# 2Buck



## VANMAN (Jan 14, 2011)

Just wondering if Mr 2Buck is still alive?:blink:
Not been much coming from him lately,But he has maybe a new lady:yes:


----------



## gazman (Apr 29, 2011)

Last I heard he was hooked on some video game.


----------



## cazna (Mar 28, 2010)

Hes been on a little bit, Said hes been into online gaming and a bit over going to work and coming home talking about work, Fair enough too, Im hoping the dude just feels like some space and will pop back in again sometime to let us know how hes doing. Well I hope :notworthy:


----------



## VANMAN (Jan 14, 2011)

gazman said:


> Last I heard he was hooked on some video game.

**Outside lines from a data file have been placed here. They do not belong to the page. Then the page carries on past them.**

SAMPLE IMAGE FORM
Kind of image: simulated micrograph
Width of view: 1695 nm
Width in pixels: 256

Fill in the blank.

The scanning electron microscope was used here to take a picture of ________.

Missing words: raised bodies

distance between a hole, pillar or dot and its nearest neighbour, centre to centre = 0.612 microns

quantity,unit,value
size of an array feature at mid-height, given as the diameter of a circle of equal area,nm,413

Hooked on a hooker more like Gaz!!!!


----------



## VANMAN (Jan 14, 2011)

cazna said:


> Hes been on a little bit, Said hes been into online gaming and a bit over going to work and coming home talking about work, Fair enough too, Im hoping the dude just feels like some space and will pop back in again sometime to let us know how hes doing. Well I hope :notworthy:


I miss Mr Buck and Capt,
They r wise old men!!:jester:


----------



## icerock drywall (Nov 13, 2010)

he is into on line games ...I think he peeks at us as a guest


----------



## Trim-Tex (May 4, 2011)

Remember it's hockey season and his Leafs are 4th best in the Eastern conference.


----------



## Bazooka-Joe (Dec 31, 2010)

maybe he turned into a cocoa puff:jester:


----------



## moore (Dec 2, 2010)

Well.....He best get his ass back here pretty quick before I out post him!


----------



## icerock drywall (Nov 13, 2010)

moore said:


> Well.....He best get his ass back here pretty quick before I out post him!


baaaaa baaaa


----------



## Nick Harmon (Feb 16, 2013)

It sounds like everyone pretty much misses you 2buck. Put down the remote and rejoin the party.


----------



## Bazooka-Joe (Dec 31, 2010)

moore said:


> Well.....He best get his ass back here pretty quick before I out post him!


Bad enough we lost 2bjr
we can drop by Moe take his van out for a Mexican Test Drive:jester:


----------



## moore (Dec 2, 2010)

Bazooka-Joe said:


> Bad enough we lost 2bjr
> we can drop by Moe take his van out for a Mexican Test Drive:jester:


I'M NOT A ****IN MEXICAN JOE!!!!!! :jester:


----------



## Bazooka-Joe (Dec 31, 2010)

moore said:


> I'M NOT A ****IN MEXICAN JOE!!!!!! :jester:


what part of a test drive do you not understand


----------



## moore (Dec 2, 2010)

Bazooka-Joe said:


> what part of a test drive do you not understand


My bad!


----------



## moore (Dec 2, 2010)

Bazooka-Joe said:


> what part of a test drive do you not understand


Test drive you ass down here Joe! I got 3 specks to push out by the end of the month and a 300 boarder ready the 1st of April! I could use the help!:yes:


----------



## Bazooka-Joe (Dec 31, 2010)

thinking of partnering up with the buck


----------



## moore (Dec 2, 2010)

58 more post 2Buck! And I'll be the new post whore!!:whistling2:


----------



## MrWillys (Mar 10, 2014)

moore said:


> 58 more post 2Buck! And I'll be the new post whore!!:whistling2:


 I think your aspirations are a bit skewed Mr Moore!


----------



## JustMe (Apr 17, 2009)

MrWillys said:


> I think your aspirations are a bit skewed Mr Moore!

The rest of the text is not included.